Could the “darkside” version of a no deal backstop end with checks in the Irish Sea?

Oh, what a mess. Meet Liz Truss, who is Chief Secretary at the Treasury (ie Chancellor Phil Hammond’s right hand woman) who is in some way responsible for laying out the temporary tariff regime to be invoked in the case of a no deal Brexit

https://twitter.com/mickfealty/status/1105859866676076545

The prospect of tonight’s free vote is already splitting not simply party colleagues, or even members of the cabinet, but ministers within the same critical department charged with delivering Brexit.

It is obvious from the Chancellor’s Spring Statement that he thinks a no deal would be economically damaging to the UK economy. Ms Truss acknowledges the scale of that damage, but unlike the chancellor wants a no deal left on the table.

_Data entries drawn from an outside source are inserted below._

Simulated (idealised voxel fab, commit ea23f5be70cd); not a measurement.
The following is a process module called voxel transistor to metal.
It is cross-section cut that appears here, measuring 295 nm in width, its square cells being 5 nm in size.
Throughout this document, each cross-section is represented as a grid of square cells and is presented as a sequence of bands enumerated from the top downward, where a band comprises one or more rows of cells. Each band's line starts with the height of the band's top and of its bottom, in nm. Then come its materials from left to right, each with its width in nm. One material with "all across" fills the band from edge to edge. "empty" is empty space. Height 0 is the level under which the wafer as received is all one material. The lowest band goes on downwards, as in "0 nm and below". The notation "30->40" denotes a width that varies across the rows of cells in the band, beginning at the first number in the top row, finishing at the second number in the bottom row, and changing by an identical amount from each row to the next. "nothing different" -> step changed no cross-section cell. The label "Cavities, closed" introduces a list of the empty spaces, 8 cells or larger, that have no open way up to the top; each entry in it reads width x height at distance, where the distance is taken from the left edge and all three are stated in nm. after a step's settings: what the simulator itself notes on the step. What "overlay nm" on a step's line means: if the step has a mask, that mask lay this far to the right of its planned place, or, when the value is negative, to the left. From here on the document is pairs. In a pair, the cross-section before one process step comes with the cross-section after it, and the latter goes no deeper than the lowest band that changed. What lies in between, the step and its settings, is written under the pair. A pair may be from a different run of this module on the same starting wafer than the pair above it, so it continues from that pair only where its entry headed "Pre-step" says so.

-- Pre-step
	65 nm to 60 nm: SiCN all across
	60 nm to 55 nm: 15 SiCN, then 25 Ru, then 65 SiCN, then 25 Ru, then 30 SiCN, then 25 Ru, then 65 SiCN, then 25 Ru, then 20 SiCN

Their own department’s plan for imposing a time limited tariff regime takes care to leave the border unregulated for trade, but in the Chief Secretary’s mind it also implies checks on the Irish Sea. And she may have a point.

In its briefing on the proposed temporary regime, the National Farmer’s Union briefing describes the scenario like this:

If trade-flows shift towards moving product from ROI through NI to GB (for example through Belfast port to Stranraer) with the purpose of tariff avoidance, this would be considered to be a breach of the relief.

If trade flows did shift, HMRC may consider such shifts and investigate in order to determine what the motivation behind this was.

Under such an investigation, HMRC would seek to determine whether a breach of the relief for the purposes of tax avoidance had occurred and take appropriate action. [Emphasis added]

Hmmm… Any Irish farmer facing less than two weeks notice of steep tariff rises would be foolish to continue using southern ports when there’s a tariff free window through Northern Ireland. So will there be checks?

Probably not in the first place until the shift in flows have been established (which will be obvious even to the blindest of blind eyed officials). In the second place there’s a rather opaque reference to motivation. [Would saving livelihoods count as a mitigation? – Ed]

Which leaves us pretty much in the same situation as before, except it frontloads a fair amount of disruption and damage to southern farmers. Sooner or later those flows will have to be regulated, and with a no deal the only way to do that is in the Irish Sea.